Kashmir MapThe Kashmir dispute between India and Pakistan occupies center stage in The Ministry of Utmost Happiness and is a conflict that traces its roots back to the Indo-Pak partition (for more about the partition, see Beyond the Book for An Unrestored Woman).

When the British left India in 1947, Kashmir was not an Indian state, but was instead one of hundreds of smaller independent princely states. each with their own rulers, who swore loyalty to the British empire. As the British Raj withdrew, these princely states had to make the complicated decision as to whether to become a part of either India or Pakistan, or become independent countries. Most that were within contemporary India's borders chose to become a sovereign part of the country.
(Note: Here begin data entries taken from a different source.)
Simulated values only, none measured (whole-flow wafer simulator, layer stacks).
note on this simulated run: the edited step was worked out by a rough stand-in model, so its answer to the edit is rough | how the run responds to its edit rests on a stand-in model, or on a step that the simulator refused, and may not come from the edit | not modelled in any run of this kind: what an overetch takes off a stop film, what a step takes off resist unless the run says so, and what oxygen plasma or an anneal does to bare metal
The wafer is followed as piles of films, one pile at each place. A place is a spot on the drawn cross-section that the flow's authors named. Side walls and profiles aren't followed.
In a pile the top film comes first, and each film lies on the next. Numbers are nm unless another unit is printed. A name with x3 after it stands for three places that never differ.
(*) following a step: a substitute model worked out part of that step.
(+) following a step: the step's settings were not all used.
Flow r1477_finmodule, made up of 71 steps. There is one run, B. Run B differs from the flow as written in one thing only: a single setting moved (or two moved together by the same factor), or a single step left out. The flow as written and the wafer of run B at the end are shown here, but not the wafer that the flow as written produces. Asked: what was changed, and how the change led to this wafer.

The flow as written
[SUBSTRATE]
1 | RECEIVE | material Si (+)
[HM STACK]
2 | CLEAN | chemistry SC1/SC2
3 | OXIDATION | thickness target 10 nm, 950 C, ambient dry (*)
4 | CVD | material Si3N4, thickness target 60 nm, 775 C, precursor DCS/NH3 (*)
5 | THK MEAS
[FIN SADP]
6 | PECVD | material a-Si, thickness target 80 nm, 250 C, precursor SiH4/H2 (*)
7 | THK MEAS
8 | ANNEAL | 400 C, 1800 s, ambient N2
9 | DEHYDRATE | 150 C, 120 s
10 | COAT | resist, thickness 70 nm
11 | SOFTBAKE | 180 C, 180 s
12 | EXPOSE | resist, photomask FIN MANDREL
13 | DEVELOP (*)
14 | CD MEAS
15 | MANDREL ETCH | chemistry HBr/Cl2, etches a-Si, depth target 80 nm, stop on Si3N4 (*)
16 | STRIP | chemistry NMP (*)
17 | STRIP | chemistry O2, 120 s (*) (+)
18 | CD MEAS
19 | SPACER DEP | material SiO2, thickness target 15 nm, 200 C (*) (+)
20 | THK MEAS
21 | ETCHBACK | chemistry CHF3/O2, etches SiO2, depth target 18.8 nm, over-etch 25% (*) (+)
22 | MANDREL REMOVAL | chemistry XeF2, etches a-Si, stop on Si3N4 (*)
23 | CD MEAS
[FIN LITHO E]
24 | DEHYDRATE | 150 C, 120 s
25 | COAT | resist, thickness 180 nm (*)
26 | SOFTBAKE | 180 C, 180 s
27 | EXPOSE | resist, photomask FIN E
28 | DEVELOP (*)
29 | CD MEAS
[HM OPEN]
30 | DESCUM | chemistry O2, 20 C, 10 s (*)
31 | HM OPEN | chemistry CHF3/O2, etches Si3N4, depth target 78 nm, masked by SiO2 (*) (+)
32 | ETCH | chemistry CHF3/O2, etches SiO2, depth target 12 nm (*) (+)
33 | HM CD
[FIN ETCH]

Kashmir, in India's Northwest, proved to be a particular dilemma. Before we go ahead, a quick geography lesson: Kashmir as we refer to it today is really the state of Jammu and Kashmir. While most of Kashmir has a sizeable Hindu population, Jammu, which includes Ladakh, also has a large proportion of Buddhists. Most people, when they refer to Kashmir, are talking about the "valley" where Muslims form the majority. Srinagar, the capital, is in the valley.

At the time of Partition, Kashmir was ruled by a Hindu king, Maharaja Hari Singh. Kashmir was a majority Muslim state, which would have made integration with Pakistan (a largely Muslim nation), a logical conclusion, but the king wasn't so sure. Worried about all the waffling, Pakistan decided to play it safe and sent in Muslim tribesmen to cause trouble. As Srinagar was under crisis mode, Pandit Jawaharlal Nehru, India's newly created Prime Minister, sent his own emissary to seal the deal with the king. The move worked and the Raja signed an Instrument of Ascension with India.

Pakistan — and Kashmir's Muslim majority which mostly wanted to remain independent — was furious and India and Pakistan fought the first of many wars over Kashmir. Nehru took the case to the UN, which ruled that Pakistan had to withdraw forces, after which India would remove hers, and a free and fair "plebiscite" would determine the fate of Kashmir. Pakistan never complied and, therefore, neither did India. A ceasefire was enforced in 1948 along with a Line of Control (LOC) that grants the majority of Kashmir to India.

Skirmishes and more large-scale fighting have flared up ever since, even as Kashmir was officially included in the Indian Union in the '50s. India's army controls most of the valley with an iron grip. The people of Kashmir themselves have mostly demanded independence from the two countries, their cries drowned out as the subcontinent's superpowers continue to duke it out over God's own country nestled in the foothills of the Himalayas.